Michael Burry, the investor known for his call on the 2000s housing market bubble, has taken aim at Tesla's valuation, calling it 'ridiculously overvalued'. In a recent Substack newsletter, Burry criticized the tech industry's widespread practice of issuing stock-based compensation and excluding it from earnings results. He argues that this practice leads to a misrepresentation of companies' true profits and dilutes shareholder value over time.
Burry highlights Tesla's annual dilution rate of 3.6% and the lack of share buybacks as significant issues. He also points out that the recent approval of Elon Musk's $1 trillion compensation plan will further dilute existing shareholders. Burry argues that Tesla's market capitalization should be lower, considering the negative impact of dilution on the company's value.
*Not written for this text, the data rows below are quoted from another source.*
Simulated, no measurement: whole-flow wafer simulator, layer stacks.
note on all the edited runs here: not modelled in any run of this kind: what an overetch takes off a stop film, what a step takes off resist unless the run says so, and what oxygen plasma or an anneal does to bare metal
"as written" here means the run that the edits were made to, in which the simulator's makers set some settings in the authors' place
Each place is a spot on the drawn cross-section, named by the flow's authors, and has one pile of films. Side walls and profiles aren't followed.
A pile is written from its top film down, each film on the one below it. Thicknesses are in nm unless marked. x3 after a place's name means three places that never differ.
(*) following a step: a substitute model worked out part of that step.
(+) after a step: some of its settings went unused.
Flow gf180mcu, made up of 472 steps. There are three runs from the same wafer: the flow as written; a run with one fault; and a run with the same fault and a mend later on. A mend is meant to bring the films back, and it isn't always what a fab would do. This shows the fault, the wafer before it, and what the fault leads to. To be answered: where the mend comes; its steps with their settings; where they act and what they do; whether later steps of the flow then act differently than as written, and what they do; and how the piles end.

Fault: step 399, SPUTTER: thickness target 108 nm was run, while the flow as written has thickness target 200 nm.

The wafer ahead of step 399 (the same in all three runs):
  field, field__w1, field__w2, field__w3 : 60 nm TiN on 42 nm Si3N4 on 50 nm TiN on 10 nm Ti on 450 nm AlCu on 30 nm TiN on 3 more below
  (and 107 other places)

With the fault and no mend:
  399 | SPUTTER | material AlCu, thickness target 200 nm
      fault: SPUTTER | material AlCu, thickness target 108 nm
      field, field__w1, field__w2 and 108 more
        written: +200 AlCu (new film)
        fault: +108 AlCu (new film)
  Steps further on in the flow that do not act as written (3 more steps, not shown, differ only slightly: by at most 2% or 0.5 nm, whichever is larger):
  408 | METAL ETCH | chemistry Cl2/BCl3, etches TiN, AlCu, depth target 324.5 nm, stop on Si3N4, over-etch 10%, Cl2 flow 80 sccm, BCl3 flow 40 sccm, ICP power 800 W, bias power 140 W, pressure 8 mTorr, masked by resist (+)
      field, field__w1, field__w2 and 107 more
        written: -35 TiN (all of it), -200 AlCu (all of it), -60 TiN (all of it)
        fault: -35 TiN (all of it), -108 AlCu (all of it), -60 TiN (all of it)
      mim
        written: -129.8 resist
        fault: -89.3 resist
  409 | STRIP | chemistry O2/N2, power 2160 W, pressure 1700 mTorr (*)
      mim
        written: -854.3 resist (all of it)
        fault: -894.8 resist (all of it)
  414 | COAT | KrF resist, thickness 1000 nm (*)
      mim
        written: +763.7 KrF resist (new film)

The investor further emphasizes that this dilution issue is not unique to Tesla. He mentions companies like Palantir and Amazon as examples of tech giants that also dilute their shares through employee-based compensation, a practice he considers detrimental to shareholders. Burry also criticizes the way stock-based compensation is treated under Generally Accepted Accounting Principles (GAAP), suggesting that companies use 'adjusted' earnings to hide the true cost of this compensation.
Burry's newsletter, 'Cassandra Unchained', launched after he deregistered his hedge fund, Scion Asset Management, focuses on his views on the artificial intelligence bubble. The subscription-based blog has gained attention for its bold opinions on market valuations and the tech industry's practices.